Advertisement
 

Albertsons to close 26 U.S. stores

GROCERS

Parent Supervalu has suffered sharp losses recently, including $1 billion in fiscal 2012.

September 06, 2012|Shan Li and Walter Hamilton
  • Among the Albertsons locations in Southern California scheduled to be closed by December are stores in Long Beach, Glendale, Northridge and Van Nuys.
Among the Albertsons locations in Southern California scheduled to be… (Los Angeles Times )

The parent company of the Albertsons supermarket chain is closing 26 stores nationwide, including 18 in Southern California, as it tries to overcome sharp operating losses and stiff price competition from big-box rivals.

Supervalu Inc. said late Wednesday that the closings are part of a decision to eliminate about 60 stores nationwide, primarily in its Albertsons and Save-A-Lot chains. Albertsons will have 228 stores in California after the closures.

Among the Albertsons locations in Southern California scheduled to be closed by December are stores in Long Beach, Glendale, Northridge and Van Nuys. A store in Culver City closed last month.

The stores being eliminated are "underperforming or non-strategic," Supervalu said in a statement. The company did not disclose the location of the remaining eight Albertsons stores.

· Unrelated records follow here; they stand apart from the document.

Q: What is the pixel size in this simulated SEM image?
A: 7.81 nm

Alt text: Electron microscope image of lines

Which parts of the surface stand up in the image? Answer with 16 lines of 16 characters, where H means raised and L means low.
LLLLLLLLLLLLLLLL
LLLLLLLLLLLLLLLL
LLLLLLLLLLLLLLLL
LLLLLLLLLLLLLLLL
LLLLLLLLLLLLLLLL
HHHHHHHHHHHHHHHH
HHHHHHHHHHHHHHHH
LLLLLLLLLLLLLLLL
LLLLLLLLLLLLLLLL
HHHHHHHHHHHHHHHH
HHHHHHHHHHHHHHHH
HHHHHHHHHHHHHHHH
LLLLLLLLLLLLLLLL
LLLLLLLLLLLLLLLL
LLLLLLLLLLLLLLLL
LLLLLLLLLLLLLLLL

The closures underscore the difficulties facing Albertsons and other traditional grocery chains, which are grappling with feverish competition from dollar stores, large discounters and big-box retailers.

Wal-Mart Stores Inc. and Target Corp. have been expanding aggressively into the grocery business in recent years, compressing profit margins in an industry already beset by low margins.

"Retailers like Target don't have to make money on the grocery part of the store -- they can use food to drive traffic to get people in to buy other things," said Jim Hertel, a managing partner at consulting firm Willard Bishop. "So more outlets are selling food and comparable items for close to 15% less than most traditional supermarkets."

Wal-Mart and other retailers have been successful at negotiating advantageous prices with suppliers, which have been willing to cut favorable deals because of their rising buying power.

"People want to be selling products to retailers that are growing, and a lot of food retailers are not growing," Hertel said.

Wal-Mart plans to open at least 20 smaller-format Neighborhood Market grocery stores in California in the next year.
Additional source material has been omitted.